Soviets try to win hearts of Europe on missile issue

The Soviet Union appears to be escalating its battle with the Reagan administration for the hearts, minds, and parliamentary votes of Western Europe.

While the official press is playing up differences between President Reagan and his European allies, the Soviet Union has formally announced that, at its invitation, West German Foreign Minister Hans-Dietrich Genscher will begin a two-day visit here April 2.

Mr. Genscher is expected to meet Soviet President Leonid Brezhnev, becoming the first senior Western official to do so since Mr. Reagan took office.

Some European sources here are linking the timing of the Genscher visit to an April 6 meeting, not yet officially announced, in Bonn of NATO's nuclear planning group. At this meeting plans to station new US missiles on west European soil are likely to be discussed.

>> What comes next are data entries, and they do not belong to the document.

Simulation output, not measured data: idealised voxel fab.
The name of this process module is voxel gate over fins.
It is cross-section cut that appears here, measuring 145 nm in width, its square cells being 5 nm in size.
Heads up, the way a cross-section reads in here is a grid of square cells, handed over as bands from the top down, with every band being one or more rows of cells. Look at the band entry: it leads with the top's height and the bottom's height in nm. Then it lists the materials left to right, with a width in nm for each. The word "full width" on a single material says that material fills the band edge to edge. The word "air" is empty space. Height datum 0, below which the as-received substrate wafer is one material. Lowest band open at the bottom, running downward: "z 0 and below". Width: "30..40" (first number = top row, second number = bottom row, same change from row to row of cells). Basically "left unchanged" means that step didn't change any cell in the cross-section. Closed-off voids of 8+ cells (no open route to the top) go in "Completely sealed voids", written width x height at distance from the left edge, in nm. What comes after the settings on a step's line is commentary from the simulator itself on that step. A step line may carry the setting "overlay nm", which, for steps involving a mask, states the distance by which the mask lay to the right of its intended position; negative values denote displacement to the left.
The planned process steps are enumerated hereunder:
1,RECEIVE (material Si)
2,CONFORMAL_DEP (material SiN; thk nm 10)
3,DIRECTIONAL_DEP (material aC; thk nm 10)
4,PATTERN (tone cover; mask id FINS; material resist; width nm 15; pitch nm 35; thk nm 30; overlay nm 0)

Meanwhile, the Soviet Communist Party newspaper, Pravda, has printed a lengthy detailing of Kremlin arms control proposals clearly aimed principally at a West European aundience.

All Pravda commentaries reflect official thinking. That is what Pravda commentators are paid for . But this article, March 14, was signed by Alexei Petrov -- in the Kremlinological lexicon this is said to be a pseudonym used for authoritative news media messages from the top reaches of Soviet leadership.

The Petrov piece was printed next to news of the planned visit by Mr. Genscher. "It's safe to assume," remarked one Western diplomat, "that the placement was not coincidental."

The main focus of the article, seen here as detailing what the Kremlin considers the most urgent of President Brezhnev's recent suggestions for reviving East-West detente, was on the issue of curbing nuclear missiles in Europe.

Explicitly stressed was Mr. Brezhnev's proposal, made in his Feb. 23 keynote address to the Soviet Communist Party congress, for a mutual freeze on deployment or upgrading of medium-range nuclear missiles.

Both American and European government officials have generally shrugged off the offer as a bid merely to cement a Soviet advantage in that area.

Western sources estimate that the Soviet Union has already deployed about two-thirds of its planned total of some 400 SS-20 missiles -- projectiles, mostly targeted at Western Europe, that are mounted on tracked vehicles. Each missile is capable of hurling several warheads some 3,500 miles.

Plans to station new US missiles in Western Europe, by contrast, are not yet near implementation.

The collective Mr. Petrov said, in efect, that the West Europeans would be much better off forgetting the idea.

The article began with the assumption that NATO members "have not yet decided" on a response to Mr. Brezhnev's proposals.

In what seemed something of a sneak preview of what Mr. Genscher will hear at the Kremlin, the Pravda article scolded the West German minister for allegedly linking arms talks to a prior beefing up of NATO strength in Western Europe.

Then came a carrot and a stick.

The carrot: Although not substantively going beyond recent official Soviet statements, the article explicitly stressed Moscow's willingness to discuss "all matters related to the quantity and quality of nuclear weapons already stockpiled in the [European] region" at talks that would begin "immediately" along with the proposed missile freeze.

The stick: Pravda warned that implementation of NATO's decision in principle to base US missiles in Western Europe "will qualitatively affect the Soviet Union's relations with each of the [West European] countries which provide their territory for the deployment of weapons threatening the USSR."

Such statements cannot but be taken seriously in Western Europe, NATO's front line with the Soviet bloc. Countries like West Germany and France, moreover, have a significant commercial stake in at least passably good relations with Moscow.

Then, too, leaders in West Germany and some other European states must deal with potential parliamentary pressure from within ruling coalitions or from oppositions parties.

One good example is the Netherlands, which Mr. Brezhnev mentioned by name in an aside to European "governments and parliaments" in his party congress speech.

The Dutch government is thought to back the idea of stationing US missiles in the country but to be almsot certainly incapable of getting such a decision through i ts parliament.